Is This A Cedar Which I See Before Me?

According to my parents, I was taken to quite a number of Scottish castles as a kid. And yet, somehow, I can never seem to remember any of them.

With the Scottish sun finally hitting its stride after several centuries of build up, it was decided that rather than spend another day in the garden or pottering around Broughty Ferry it was time to go a little further afield.

Having visited Glen Doll and Kirriemuir only recently, a course was set for nearby Glamis, a small village situated on the River of Dean. In particular, the plan was to visit Glamis Castle, a 17th century mansion that once served as the birthplace for the late Queen Mother, and was before that imagined as the childhood home of William Shakespeare’s Macbeth.

Not far from Forfar, Glamis Castle and the surrounding grounds occupy fertile lowland in the valley between the Sidlaw Hills and Grampian Mountains. Covering 14,000 acres, the estate houses a variety of non-native trees, cash crops and smaller wildlife, including the ever-elusive red squirrel. The resident Earl and Countess of Strathmore and Kinghorne also keep a relatively large number of Highland cattle, each carrying his or her own weight in flies.

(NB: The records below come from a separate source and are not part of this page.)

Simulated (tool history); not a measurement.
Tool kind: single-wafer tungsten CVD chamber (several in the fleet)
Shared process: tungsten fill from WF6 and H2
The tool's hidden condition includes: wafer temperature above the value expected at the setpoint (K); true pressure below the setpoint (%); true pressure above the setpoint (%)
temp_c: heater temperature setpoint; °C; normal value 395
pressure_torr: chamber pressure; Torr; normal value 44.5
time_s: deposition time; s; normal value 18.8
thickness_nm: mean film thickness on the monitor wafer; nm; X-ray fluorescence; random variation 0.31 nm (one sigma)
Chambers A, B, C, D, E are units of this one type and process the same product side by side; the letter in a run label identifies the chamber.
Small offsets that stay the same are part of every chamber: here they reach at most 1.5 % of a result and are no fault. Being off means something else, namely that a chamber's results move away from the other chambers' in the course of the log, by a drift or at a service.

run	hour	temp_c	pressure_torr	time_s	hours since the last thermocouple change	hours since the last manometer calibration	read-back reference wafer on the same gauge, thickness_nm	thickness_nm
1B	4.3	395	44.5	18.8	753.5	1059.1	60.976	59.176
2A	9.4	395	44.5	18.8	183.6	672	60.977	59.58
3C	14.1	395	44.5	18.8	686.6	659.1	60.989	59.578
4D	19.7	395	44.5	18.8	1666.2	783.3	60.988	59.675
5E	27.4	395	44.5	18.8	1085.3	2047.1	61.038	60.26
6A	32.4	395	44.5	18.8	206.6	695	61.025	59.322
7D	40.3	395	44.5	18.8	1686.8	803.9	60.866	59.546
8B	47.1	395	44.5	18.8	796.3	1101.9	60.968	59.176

Highland Cow Glamis Castle

The castle itself is said to be haunted; indeed, it is often listed as one of the most haunted buildings in Britain. The legends include a young deformed boy who was bricked up in one of the castles many allegedly hidden rooms; either a monster or a vampire, depending on who you’re humouring, he was known only to a select few servants, but was rumoured to reveal himself on occasion to visitors. There’s also Jack The Runner, a harmless spectre occasionally seen crossing the grounds, and Earl Beardie, who lost his soul to the devil during a game of cards.

Having parked in the grounds for the princely sum of £13, we began the morning by tracing a proscribed route to The Walled Garden. Skirting the visitor’s centre and a children’s playground, we made our way to the river, and, following it north-east, crossed a picturesque brick bridge approximately half-way to the flower garden. The riverside boasted a number of impressively twisty trees — each tagged with its own metal ID (hence my sudden knowledge of trees) — including Western Red Cedar and False Cypress.

The garden itself was absolutely spectacular, a beautifully wrought iron gate leading into a courtyard centered around a large, ornate fountain, which was in actual fact added only last year (or so the internet tells me). Each of its two dissecting corridors were flanked by crisp and colourful flora — including a stunning display of primrose, rhododendrons and azaleas — the flowerbeds as structured and symmetrical as the surrounding brickwork. Scientists may be trying to convince you that bees are disappearing, but really they’re just taking up residence here.

Italian Gardens Glamis Castle

Crossing the Earl Michael Bridge to the Pinetum, the track lead through a towering forest of hay-fever-inducing Douglas Fir and various North American conifers. Re-crossing the river at an intersection marked by bathing Highland cattle, wet flies and another iron bridge, the trail passed a memorial dedicated to Princess Margaret and ended suddenly and ceremoniously at the elaborate Italian Gardens.

We closed the gate behind us to keep out the rabbits, and followed the perimeter yew hedges around the formal lawns, the path taking us over two raised terraces. I’m not sure what made the gardens Italian exactly, but they were commissioned by Countess Cecilia (the Queen mum’s mum) in 1910, and designed by Arthur Castings (the Queen’s great-, great-gardener). Embedded in alcoves in the hedge stood magnificent marble statues, depicting a number of unknown figures alongside what appears to have been Little Bo-Peep.

Exiting through the south gate, wrought to celebrate the Queen Mother’s 80th birthday — and passing by a small animal graveyard commemorating the likes of Hercules, a Labrador which died in 2006, and something called Fizz Whizzy — we left the treeline and emerged back onto the manicured lawns. Glamis Castle once again rose before us, as we made our way back to the visitor’s centre — the Pavilion Shop — for some much needed ice cream and the sun cream we had stupidly left in the car.

I may have forgotten it once, but Glamis Castle is not the sort of place you could ever forget twice; enchantingly vast and exquisitely maintained, it really is one of the most stunning estates Scotland has to offer. And we never even went inside.